Dyre Vaa

Dyre Vaa (19 January 1903 – 11 May 1980) was a Norwegian sculptor and painter. He was born in Kviteseid, Telemark, and later lived and worked in Rauland. He was the younger brother of lyricist Aslaug Vaa.


Vaa studied at Statens håndverks- og kunstindustriskole, and at Statens Kunstakademi in Oslo from 1922-23, under Wilhelm Rasmussen, and later travelled to Spain, Greece and Italy for studies. His first important work was a portrait of Minister of Education Ivar Peterson Tveiten (1925, bronze, National Gallery of Norway).


Among his works are his Holberg sculpture outside Nationaltheatret in Oslo, unveiled the darkest day of Europe, when German troops invaded Poland 1 September 1939. Further four bronze sculptures with motives from Norwegian fairy tales at Ankerbrua (Peer Gynt, Veslefrikk med fela, Kari Trestakk and Kvitebjørn Kong Valemon), and bronze wolfs at Ila (1930). Vaa contributed to the decoration of Oslo City Hall, with the swan fontain in the courtyard (1948-1950). He has made portrayal sculptures of several writers, Henrik Ibsen (1958, Skien), Aasmund Olavsson Vinje (1968), Ivar Aasen, and Olav Aukrust (1955, Lom), the fiddle player Myllarguten (Arabygdi, Rauland), sculptural work at the Nidaros Cathedral in Trondheim, several World War II memorials (Rjukan 1946, Nordfjord 1947, Porsgrunn 1950, Gjerpen 1954), and is represented at the National Gallery of Norway.

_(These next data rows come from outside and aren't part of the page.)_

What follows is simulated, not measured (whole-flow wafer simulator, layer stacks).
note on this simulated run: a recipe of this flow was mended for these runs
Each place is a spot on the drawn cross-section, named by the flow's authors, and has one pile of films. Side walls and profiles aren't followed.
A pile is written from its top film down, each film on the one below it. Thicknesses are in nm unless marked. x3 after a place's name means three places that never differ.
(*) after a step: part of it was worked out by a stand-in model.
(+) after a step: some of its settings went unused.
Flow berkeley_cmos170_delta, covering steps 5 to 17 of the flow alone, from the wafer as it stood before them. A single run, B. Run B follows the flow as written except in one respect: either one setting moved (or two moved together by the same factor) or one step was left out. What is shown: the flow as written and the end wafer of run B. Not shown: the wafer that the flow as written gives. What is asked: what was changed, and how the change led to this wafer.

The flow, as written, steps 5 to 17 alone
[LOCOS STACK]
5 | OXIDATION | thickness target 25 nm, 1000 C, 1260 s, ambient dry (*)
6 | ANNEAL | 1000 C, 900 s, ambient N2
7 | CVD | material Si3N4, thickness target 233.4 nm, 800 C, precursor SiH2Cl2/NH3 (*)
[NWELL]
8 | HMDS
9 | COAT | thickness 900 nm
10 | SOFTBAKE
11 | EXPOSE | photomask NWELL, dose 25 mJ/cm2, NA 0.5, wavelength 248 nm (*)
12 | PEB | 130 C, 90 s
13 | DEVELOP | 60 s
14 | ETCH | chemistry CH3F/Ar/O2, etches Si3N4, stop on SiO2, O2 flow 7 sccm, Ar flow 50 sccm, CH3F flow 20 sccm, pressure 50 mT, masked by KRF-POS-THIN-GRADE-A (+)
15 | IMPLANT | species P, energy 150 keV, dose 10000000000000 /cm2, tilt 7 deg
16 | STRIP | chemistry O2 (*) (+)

A museum, the Dyre Vaa collections, opened 1981 in Rauland, Vinje. Here are bronze sculptures and many of his gypsum figures, drawings and sketches.


The poet Aslaug Vaa was an elder sister of Dyre, and the writer Tarjei Vesaas and composer Eivind Groven were his second cousins. Dyre Vaa's wife, Thora, was daughter of writer Johan Bojer, and she was the model he used most. Their son Tor is also a sculptor.

Vaa has served as chairman of Norsk Billedhoggerforening.